Vote trading (effectively self-voting) is the most braindead move, yet it is currently the move with the highest rewards on Steem. With the same amount of SP, even the best curation works will go nowhere close to the rewards acquired from trading votes. No sane investor will be okay in buying and holding SP with such an imbalance, where content-agnostic activities that work against the platform dominate actual content/curation activities by a large margin.
There's nothing wrong with trading votes, but a good economy will be impossible without aligned incentives on desirable behaviour. We just need to tweak the code so that curating (directly / indirectly through curation services) earns just about as much as vote trading.
Here's a thought experiment:-
Every vote is money on Steem. Imagine that every vote we give out, we get back 0% of it. It'd be safe to assume that no curation will happen. Because if I curate, I earn exactly nothing while the other guy who's not even curating gets everything.
Now if we get 100% of our votes back for every vote we give out, we can say that curation will at least happen much more often because there's no opportunity cost between any kind of voting behaviour. But there's absolutely no incentive for content creators to do anything at all since it all goes back to the voter. So it's actually the same as scenario (1) above. The effect is symmetrical.
Today in Steem we get about 25% max (average about 13%) of our votes back for every vote we give out, while self-voting or vote trading all the time can bring us back 100% of our votes (or more). So naturally, vote trading /self-voting is the dominating force on the network, quite close to scenario (1).

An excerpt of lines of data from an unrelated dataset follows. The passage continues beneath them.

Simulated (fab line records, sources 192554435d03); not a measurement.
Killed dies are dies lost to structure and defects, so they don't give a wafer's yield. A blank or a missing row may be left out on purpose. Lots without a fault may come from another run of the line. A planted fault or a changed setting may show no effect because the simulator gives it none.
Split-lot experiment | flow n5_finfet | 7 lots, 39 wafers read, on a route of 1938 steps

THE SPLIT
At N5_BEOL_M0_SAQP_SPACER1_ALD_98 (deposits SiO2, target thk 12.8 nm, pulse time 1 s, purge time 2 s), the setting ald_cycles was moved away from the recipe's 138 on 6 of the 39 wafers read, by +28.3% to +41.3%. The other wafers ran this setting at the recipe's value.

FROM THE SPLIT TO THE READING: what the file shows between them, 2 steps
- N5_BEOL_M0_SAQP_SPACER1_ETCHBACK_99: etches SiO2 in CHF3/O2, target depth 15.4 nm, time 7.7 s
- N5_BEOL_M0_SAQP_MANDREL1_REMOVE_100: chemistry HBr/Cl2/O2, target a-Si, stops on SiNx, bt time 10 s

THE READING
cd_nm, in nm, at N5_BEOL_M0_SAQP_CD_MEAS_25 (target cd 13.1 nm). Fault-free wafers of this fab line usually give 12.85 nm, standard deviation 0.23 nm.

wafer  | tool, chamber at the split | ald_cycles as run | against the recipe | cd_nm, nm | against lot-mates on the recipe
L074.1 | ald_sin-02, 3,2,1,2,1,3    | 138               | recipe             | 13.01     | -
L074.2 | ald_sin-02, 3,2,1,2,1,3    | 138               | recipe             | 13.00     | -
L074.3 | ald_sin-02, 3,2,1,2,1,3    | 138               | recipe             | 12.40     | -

Now if we get about 75% of our votes back for every vote we give out? Certainly an improved situation compared to (2). Again, we can assume symmetrical effect so it's the same situation as (3).
We can expect scenario (3) and (4) to collapse into scenarios similar to (1) and (2) over time as the profitability gap is too huge between voting behaviours.
So now we're onto the balancing point, what if we get about 50% of our votes back for every vote we give out? Sure one could still self-vote / vote-trading away to get back 100% of their votes, but this middle-point would actually encourage more curation and one may even be able to get more than 50% back by curating well. The point is for folks to vote out more whenever they come across good content instead of just saving up to take it all back. There's also the cost of building a social network that perhaps many are willing to take between getting back 50% (or more) vs 100%. We've suggested tweaks that could make this possible, but so far a lot of the investors are playing mental gymnastics and don't think it's an urgent problem that can be solved. Maybe because by playing the game as it is now, they can easily use Steem's inflation to pay themselves as well. So why change? In any case, we've already proposed the changes in our posts past couple of months.